GLOBAL – Fixed income markets have outperformed equity markets for the second year in succession, according to research by Standard & Poor’s. Median returns for bonds ranged from -0.9% to 4.5%, against a fall of 21% in sterling terms (24% in dollar terms) for the median global equities fund.
Euro-denominated funds were the best performing bond sector according to the research. S&P says the markets were helped by a high level of new corporate bond issues and the importance of assessing credit risk. Euro-denominated corporate bonds now account for over 17% of the euro-zone fixed income market, compared with just 2.2% in 1996, says the report.
Currency strategies with managers overweighting dollar positions, underweighting yen, whilst employing tactical euro strategies also helped enhance fixed income returns, the research suggests.

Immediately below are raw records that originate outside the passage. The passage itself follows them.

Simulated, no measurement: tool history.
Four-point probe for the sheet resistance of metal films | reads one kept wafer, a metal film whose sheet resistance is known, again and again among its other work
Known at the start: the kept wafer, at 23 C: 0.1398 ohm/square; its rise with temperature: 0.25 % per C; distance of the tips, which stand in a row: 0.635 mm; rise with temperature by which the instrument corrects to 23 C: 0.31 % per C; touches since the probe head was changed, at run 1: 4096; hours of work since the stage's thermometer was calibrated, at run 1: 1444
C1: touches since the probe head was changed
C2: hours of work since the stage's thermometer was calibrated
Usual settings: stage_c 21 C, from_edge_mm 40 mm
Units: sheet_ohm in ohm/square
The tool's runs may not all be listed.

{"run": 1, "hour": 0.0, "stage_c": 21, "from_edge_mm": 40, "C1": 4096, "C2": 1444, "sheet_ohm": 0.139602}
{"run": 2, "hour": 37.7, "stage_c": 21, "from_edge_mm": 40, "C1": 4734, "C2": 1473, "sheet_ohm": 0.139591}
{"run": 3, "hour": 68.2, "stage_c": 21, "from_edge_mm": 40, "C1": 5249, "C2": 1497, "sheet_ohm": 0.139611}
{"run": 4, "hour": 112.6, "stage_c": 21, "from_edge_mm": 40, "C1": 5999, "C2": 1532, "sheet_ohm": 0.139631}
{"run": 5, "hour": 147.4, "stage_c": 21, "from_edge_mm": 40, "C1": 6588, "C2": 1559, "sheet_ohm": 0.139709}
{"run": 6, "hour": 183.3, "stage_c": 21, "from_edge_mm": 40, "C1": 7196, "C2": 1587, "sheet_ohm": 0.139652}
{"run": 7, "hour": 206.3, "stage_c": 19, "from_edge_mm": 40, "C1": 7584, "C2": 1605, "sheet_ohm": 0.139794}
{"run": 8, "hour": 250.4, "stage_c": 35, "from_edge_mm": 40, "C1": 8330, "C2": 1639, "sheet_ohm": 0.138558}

Says James Tew, European head of research at S&P: “Strong fundamentals provided global fixed interest managers numerous opportunities to outperform last year. In all but one of the core currency sectors – sterling, dollar, Swiss franc and euro – the median global bond fund outpaced the benchmark index adjusted for local currency. Even in the euro sector underperformance was marginal.”
The research looked at the performance of 63 funds in the year to February 1, 2002. This sample represents an increase of 42 funds over the same report a year earlier. This increase is due in part to the inclusion of two new sectors focusing on offshore US dollar funds.